As long as I can remember, I thought nothing could be cooler than being in a band. In high school, long before my friends and I could actually play our instruments (let alone play actual songs in front of actual people), we wanted to assume the identity of being in a band. Later, when going through those character-defining trials and tribulations, the moments of discovery and fear, the victories and failures, these were all made possible because we were doing it together instead of alone. If I’d somehow been charged with doing such a thing all by myself - sing a song I wrote in front of other people, say - it simply never could have happened.
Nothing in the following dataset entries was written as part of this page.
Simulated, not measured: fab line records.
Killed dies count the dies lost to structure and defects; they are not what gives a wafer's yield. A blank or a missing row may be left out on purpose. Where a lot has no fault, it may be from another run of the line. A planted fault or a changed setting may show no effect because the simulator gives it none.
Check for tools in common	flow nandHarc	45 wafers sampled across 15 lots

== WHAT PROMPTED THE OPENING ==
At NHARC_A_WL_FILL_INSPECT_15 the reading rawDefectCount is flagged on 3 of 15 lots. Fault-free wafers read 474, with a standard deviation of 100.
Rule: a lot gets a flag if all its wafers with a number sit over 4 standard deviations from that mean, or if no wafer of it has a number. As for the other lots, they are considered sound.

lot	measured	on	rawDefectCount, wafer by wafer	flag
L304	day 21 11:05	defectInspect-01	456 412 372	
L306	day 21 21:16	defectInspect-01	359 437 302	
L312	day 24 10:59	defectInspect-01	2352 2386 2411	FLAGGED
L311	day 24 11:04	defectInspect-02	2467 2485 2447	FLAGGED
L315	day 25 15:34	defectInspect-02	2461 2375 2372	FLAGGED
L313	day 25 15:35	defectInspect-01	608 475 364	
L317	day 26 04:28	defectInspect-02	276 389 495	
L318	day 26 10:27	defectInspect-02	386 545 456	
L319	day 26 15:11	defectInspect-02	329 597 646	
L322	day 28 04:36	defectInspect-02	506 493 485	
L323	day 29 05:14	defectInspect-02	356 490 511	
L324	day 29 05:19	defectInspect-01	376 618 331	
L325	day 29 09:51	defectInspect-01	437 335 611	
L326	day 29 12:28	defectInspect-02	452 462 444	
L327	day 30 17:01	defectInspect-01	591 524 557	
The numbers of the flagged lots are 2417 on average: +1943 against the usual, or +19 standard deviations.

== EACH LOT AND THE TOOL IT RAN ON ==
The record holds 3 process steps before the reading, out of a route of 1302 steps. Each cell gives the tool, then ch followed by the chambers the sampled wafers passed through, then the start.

Many years, songs, and bands later, there were a million reasons why it made sense for me to “go solo” in 2006. When you finally build an artistic identity and gain confidence and a sense of self, you start to have crystal-clear visions of what you want, and the only way to get what you’re after - what’s in your head - is a certain degree of control. I wanted to broaden my horizons and work with other people, and I got to do that with Danger Show, and for the first time ever, I conceived of a record and then went and made it and in the end, I’d actually managed to get on tape exactly what I’d heard in my head, all those months before. That was a new and exciting experience.
But then the craziest thing happened: the minute I’d made the record and released it in March of 2007...I formed a band. Just like that, I immediately had a small group of guys, B and Giulio and Frogs and Steve, that I wanted to be my band. After all that “striking out on my own” stuff - my whole lone wolf thing - I went right back to where I’d always been the most comfortable.
This record, my sixth now, is really a band record. There were elements of that present from the beginning. The guys – those same 2007 guys who were there helping me support my first record, and my same creative partner helping me produce it - they were all back. Some of them, like Frogs and J, I’ve been making music with for 20 years now. Even Steve, who I’ve technically been working with the shortest amount of time, has now played on six records and been on stage with me for over 12 years. There’s a shared history. There’s all the best things about being together for so long. You understand each other’s tendencies and know how to play to each other’s strengths.
That idea – a band record – comes into play in a number of ways, the biggest of which was the method in which we recorded it. I wrote songs, sent demos, and then gathered everyone in a studio in Downtown LA in July 2018 to rehearse. We spent those nights arranging the record on the fly, with everyone laboring together to figure out how to make the songs work. They were rehearsals primarily, but we rolled tape from a few mics, just so we could listen back to the process and the progress and make decisions. Then at the beach house in Oxnard five months later, we all got in one big room and made it live, something I’ve always wanted to do. It was in that same spirit that we decided to name the album more or less after the band, and call it Dead Messengers.
Like all my records, there are other elements than connect these songs and make them a group, at least for me. This time around, it’s the Southern settings, and the themes of suicide, death, and existential dread. Most of all though, this record is - for me - defined by the way it was made, and the guys who made it with me. I’m grateful for them, and for all of you. Thanks for listening.